Brownsville, Texas - U.S. Customs and Border Protection officers at the Brownsville port of entry this weekend intercepted two loads of alleged narcotics in two separate enforcement actions. CBP officers discovered alleged marijuana and cocaine valued at approximately $989,030 hidden within walls of two separate vehicles on Friday and Saturday.
The first seizure occurred early Friday, March 4, at the Brownsville and Matamoros International Bridge when a CBP officer working primary inspected a white 1999 Ford Windstar. The CBP officer's primary examination resulted in the vehicle and its driver, a man identified as a 33-year-old citizen of Mexico who resides in Matamoros, Tamaulipas, Mexico being referred to CBP secondary for further examination.

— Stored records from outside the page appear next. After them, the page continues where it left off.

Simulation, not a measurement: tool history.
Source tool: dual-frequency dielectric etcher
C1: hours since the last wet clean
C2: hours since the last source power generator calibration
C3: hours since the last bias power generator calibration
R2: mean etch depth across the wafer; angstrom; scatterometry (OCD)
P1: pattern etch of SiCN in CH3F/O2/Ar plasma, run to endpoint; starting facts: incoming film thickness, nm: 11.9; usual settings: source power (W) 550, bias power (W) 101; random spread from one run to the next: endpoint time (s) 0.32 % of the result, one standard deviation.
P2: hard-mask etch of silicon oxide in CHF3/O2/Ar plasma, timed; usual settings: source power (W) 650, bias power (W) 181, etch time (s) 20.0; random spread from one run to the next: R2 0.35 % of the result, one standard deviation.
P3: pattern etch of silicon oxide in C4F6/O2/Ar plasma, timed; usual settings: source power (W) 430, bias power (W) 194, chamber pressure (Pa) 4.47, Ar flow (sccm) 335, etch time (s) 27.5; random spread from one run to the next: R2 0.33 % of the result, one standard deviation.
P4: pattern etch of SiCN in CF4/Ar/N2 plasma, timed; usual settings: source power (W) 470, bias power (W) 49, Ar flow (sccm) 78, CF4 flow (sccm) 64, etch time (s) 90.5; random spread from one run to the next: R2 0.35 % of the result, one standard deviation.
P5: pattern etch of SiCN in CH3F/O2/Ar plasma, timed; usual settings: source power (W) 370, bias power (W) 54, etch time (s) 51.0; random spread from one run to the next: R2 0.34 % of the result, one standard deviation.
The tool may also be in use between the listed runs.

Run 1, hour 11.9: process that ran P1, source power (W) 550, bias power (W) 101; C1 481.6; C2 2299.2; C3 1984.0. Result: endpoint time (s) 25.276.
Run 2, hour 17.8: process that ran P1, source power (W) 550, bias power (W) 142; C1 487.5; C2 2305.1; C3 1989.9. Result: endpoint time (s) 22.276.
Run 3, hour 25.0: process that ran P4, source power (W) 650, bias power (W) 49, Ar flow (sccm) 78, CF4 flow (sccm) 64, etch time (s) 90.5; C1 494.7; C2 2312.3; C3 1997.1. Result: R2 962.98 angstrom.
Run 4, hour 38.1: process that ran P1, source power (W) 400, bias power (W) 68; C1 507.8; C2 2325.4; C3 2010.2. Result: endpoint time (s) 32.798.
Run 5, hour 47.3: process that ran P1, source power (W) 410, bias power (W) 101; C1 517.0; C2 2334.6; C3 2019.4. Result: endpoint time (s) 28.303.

While in secondary, CBP officers discovered hidden packages within the quarter panels of the Ford. CBP officers removed a total of 33 packages from the vehicle with a combined total weight of 30.36 kilograms (66.79 pounds) of alleged marijuana. The alleged marijuana from this seizure has an estimated street value of approximately $66,790.
On Saturday, a second seizure occurred when a CBP officer, again at the Brownsville and Matamoros International Bridge, came in contact with a green 1995 Nissan Sentra. A primary CBP officer's inspection resulted in the Nissan and its driver, a man identified as a 32-year-old Mexican citizen who resides in Matamoros, Tamaulipas, Mexico being referred for a secondary examination.
At CBP secondary, officers discovered hidden packages within compartments located on the driver and passenger sides of the vehicle. CBP officers removed a total of 12 packages of alleged cocaine that were hidden within the vehicle with a total combined weight of 13.10 kilograms (28.82 pounds) of alleged cocaine. The alleged cocaine from this seizure has an estimated street value of approximately $922,240.
In both cases CBP officers seized the narcotics and the vehicles and turned the drivers over to U.S. Immigration and Customs Enforcement-Homeland Security Investigations special agents for further investigation.
"Brownsville's CBP officers stopped these two loads of dangerous narcotics from entering the country and arrested both drivers. I commend our team for their tireless commitment to the safety of our borders," said Michael Freeman, CBP port director for the Brownsville port of entry.
U.S. Customs and Border Protection is the unified border agency within the Department of Homeland Security charged with the management, control and protection of our nation's borders at and between the official ports of entry. CBP is charged with keeping terrorists and terrorist weapons out of the country while enforcing hundreds of U.S. laws.